US Army trainers teaching soldiers to fly drones are trying to get them to rewire their brains so that they can master a form of flying and fighting unlike piloting conventional aircraft.

Soldiers first learn to fly drones on simulators and, when they get good enough, transition to live flight. One of their biggest challenges is adjusting to the unfamiliar sensation of remote flight.

Maj. Rachel Martin, director of the US Army’s new drone lethality course, the service’s effort to catch up on drone warfare, told Business Insider that “I think the biggest skill gap still that comes with the flight is learning how to fly with goggles.”

When flying a first-person-view (FPV) drone, “you are looking through a small camera on the front of the aircraft, and you are not receiving physical inputs of what that aircraft is doing.”

Rethinking flight

Soldiers are “training, quite frankly, new neural pathways on what it’s like to see something that you can’t personally feel — the aircraft’s turning right or the aircraft’s turning left — like you would with driving a car or riding a bike.” Conventional aircraft give physical feedback, but they’re not getting that here.

Students are trying to make “sure that your brain understands what it’s visually seeing,” Martin said, and their physical reactions reveal the effort involved.

“When we’re in the simulator, if a student’s turning left, you’ll see a lot of students turning their body as they’re flying. They’re not in the aircraft, but their body wants to feel like what they’re seeing.”

The students instinctively move as though they were sitting inside a jet or helicopter rather than controlling a small aircraft from a distance.

Helicopter pilots can physically feel the aircraft banking, climbing, or turning as they fly, Martin said. Drone pilots receive none of those sensory cues, making remote flight “a new skill level” for most people without prior drone experience.


Uniformed person with a Ukrainian flag patch operates a drone controller beside monitors showing map and video feeds.

Piloting a drone doesn’t give your body the same feedback as piloting an aircraft you’re sat in. 

Yevhen Titov/Global Images Ukraine via Getty Images



The gap becomes less of an issue for most pilots after they’ve completed the simulation training, Martin said. “Usually, the people who do well in the simulator do very well in the aircraft itself, and they don’t need as much additional training.”

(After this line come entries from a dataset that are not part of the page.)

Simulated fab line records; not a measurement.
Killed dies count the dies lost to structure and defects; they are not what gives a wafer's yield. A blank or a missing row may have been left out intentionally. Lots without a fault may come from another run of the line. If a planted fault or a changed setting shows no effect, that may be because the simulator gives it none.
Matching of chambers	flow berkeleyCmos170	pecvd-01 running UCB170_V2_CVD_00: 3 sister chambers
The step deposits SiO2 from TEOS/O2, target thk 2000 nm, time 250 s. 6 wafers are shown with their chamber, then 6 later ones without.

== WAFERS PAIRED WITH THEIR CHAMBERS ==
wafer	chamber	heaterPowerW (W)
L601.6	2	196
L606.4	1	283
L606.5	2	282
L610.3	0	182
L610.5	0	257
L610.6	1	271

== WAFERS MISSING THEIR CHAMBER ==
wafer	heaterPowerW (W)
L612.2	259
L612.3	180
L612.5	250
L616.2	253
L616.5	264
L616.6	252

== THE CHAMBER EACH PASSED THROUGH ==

The biggest challenge, she said, is “the technical skill of flying.” The training course, which has an evolving curriculum, is designed to prepare the US for drone warfare, which Martin described as a “style of warfare that we’re accustomed to.”

Starting on the simulator first

For some infantry soldiers who aren’t already drone enthusiasts, “it’s like learning to ride a bike for the first time,” Martin said. “It takes multiple iterations, and, eventually, you gain that confidence and your skills.”

The skills “mature as you put more hours into the process, which is another reason we put so many hours into a simulator that we use to teach the technical aspects of flight. So they get 20 to 30 hours in that simulator before they ever get on a live flight.”

US allies are similarly relying on simulators to build drone expertise.

Lt. Col. Ben Irwin-Clark, the commanding officer of the 1st Battalion of the Irish Guards, an elite British Army infantry regiment, told Business Insider that the advice Ukrainian soldiers gave the unit was that a competent pilot needs at least 30 hours on a simulator and 30 hours flying in the field.

At that 60-hour point, “they are pretty competent at being able to fly different types of drones,” he said.

Simulators are important for practical reasons, too, Maj. Wolf Amacker, who leads the US Army’s Unmanned Aircraft Systems and Tactics Branch at the Aviation Center of Excellence, told Business Insider.

“Yes, FPVs are cheap” compared with other weaponry, typically costing a few hundred dollars to a few thousand dollars each, he said.


Uniformed personnel operate laptops and controller equipment at a makeshift workstation beside a concrete wall.

Ukraine’s experience helped allies design their drone training. 

Jean-François FORT / Hans Lucas / AFP via Getty Images



However, “you don’t want to have someone get on it for the first time and absolutely smash it and wreck it and lose $2,000 when you can take a $20 video game and get someone really good after 20 to 30 hours are good enough to where they can then safely and effectively fly that aircraft.”

That said, militaries must also adjust to another reality of drone aviation. Some aircraft will inevitably crash or be destroyed during training.

Martin said the US Army must be “willing to accept that some of these systems will get attrited in training is normal.”

Irwin-Clark, likewise, said accepting attrition is necessary for effective training.

As his battalion receives more drones, “we are deliberately crashing them into nets and crashing them into targets” in training. The unit repairs what it can afterward.

That represents a major mindset shift for militaries accustomed to carefully protecting their assets. Irwin-Clark said military leaders typically try to safeguard new technology and tightly control who can test it. Drones demand a different approach.

Just about anyone can learn to fly

Martin said one of the course’s key lessons is that people from a wide range of backgrounds can become good drone pilots.

“In the first iteration of the course in August, we put that to the test. We received a lot of students who’ve never flown one before and some that had.”

The trainers separated them into groups based on experience. “And I think what we found and what assumptions we tested is that regardless of military occupation, specialty, or MOS, and regardless of age — because we did have some contractors that are in their sixties come and get training as well — that a good majority of people can learn how to do this and do it well.”

There were only a “very small percentage of students that just weren’t capable and were unsafe with those systems,” Martin said.

“We had 28 students or 29 students, and out of those students, only four of them never made it to the advanced group,” she said. “And I think that’s a pretty low percentage. We thought it was going to be like half.”

Ukrainian drone schools have similarly told Business Insider that although the best pilots are typically young people who play video games and have a technical background that helps them understand the systems, people of any age and background can be trained to be effective pilots.